I worked in a suburb of Toulouse in a public service. I was walking 1/2 or 3/4 of a mile to have lunch in 2 different schools depending on the day, that's about 30-40 minutes there and back; I basically never walked across any fellow pedestrian, even though most of the time I was walking along main streets and crossing part of the 'centre'. The whole place was covered in private housing developments, same as neighbouring suburbs. Everyone drives to the central area or to other suburbs specialized in offices, industries or retail where they have their job.
I worked in another suburb, just next to the border of the city. I was the only one in the whole building (shared by several small companies) who lived in the city, all other people lived in suburbs, often remote ones.

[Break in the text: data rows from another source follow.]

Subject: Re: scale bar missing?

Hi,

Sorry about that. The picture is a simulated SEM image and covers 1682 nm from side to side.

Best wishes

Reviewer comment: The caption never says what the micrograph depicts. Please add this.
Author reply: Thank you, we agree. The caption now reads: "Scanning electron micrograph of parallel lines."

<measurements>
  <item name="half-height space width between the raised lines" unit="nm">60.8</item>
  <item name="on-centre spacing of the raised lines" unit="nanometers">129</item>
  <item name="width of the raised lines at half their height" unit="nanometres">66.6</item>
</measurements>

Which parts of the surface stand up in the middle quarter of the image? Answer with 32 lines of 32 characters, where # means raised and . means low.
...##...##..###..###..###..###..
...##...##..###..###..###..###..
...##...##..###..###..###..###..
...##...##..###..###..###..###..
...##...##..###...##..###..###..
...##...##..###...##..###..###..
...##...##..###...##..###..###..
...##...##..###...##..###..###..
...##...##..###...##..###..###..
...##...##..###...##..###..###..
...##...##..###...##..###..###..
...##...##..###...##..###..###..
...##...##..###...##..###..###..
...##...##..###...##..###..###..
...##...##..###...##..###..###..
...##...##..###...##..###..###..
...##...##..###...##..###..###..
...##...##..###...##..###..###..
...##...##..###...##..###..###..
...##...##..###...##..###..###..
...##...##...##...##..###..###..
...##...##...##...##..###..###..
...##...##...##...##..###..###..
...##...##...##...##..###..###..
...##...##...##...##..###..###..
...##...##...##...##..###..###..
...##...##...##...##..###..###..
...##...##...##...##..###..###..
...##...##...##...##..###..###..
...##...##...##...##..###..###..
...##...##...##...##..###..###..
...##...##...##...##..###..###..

I am now back in the countryside. There are still a few shops where I am, but their disappearance (started looooon ago) hasn't completely stopped. People don't walk or ride to the shop 1/4 mile away from their home, they rather drive 2 times 10 miles to get to large supermarkets. The population slowly changes, many newcomers never walk out of their house, they only drive out of it. Recently a few shops/services have even closed doors in the centre, and reopened out of the village, on the side of the main road, with parking lots. Elders cannot get there by foot easily any more; one of those place even only planned an entrance for cars, not for pedestrians. Despite all the nice discourses, in the 2020s it keeps on evolving as it did in the 1970s.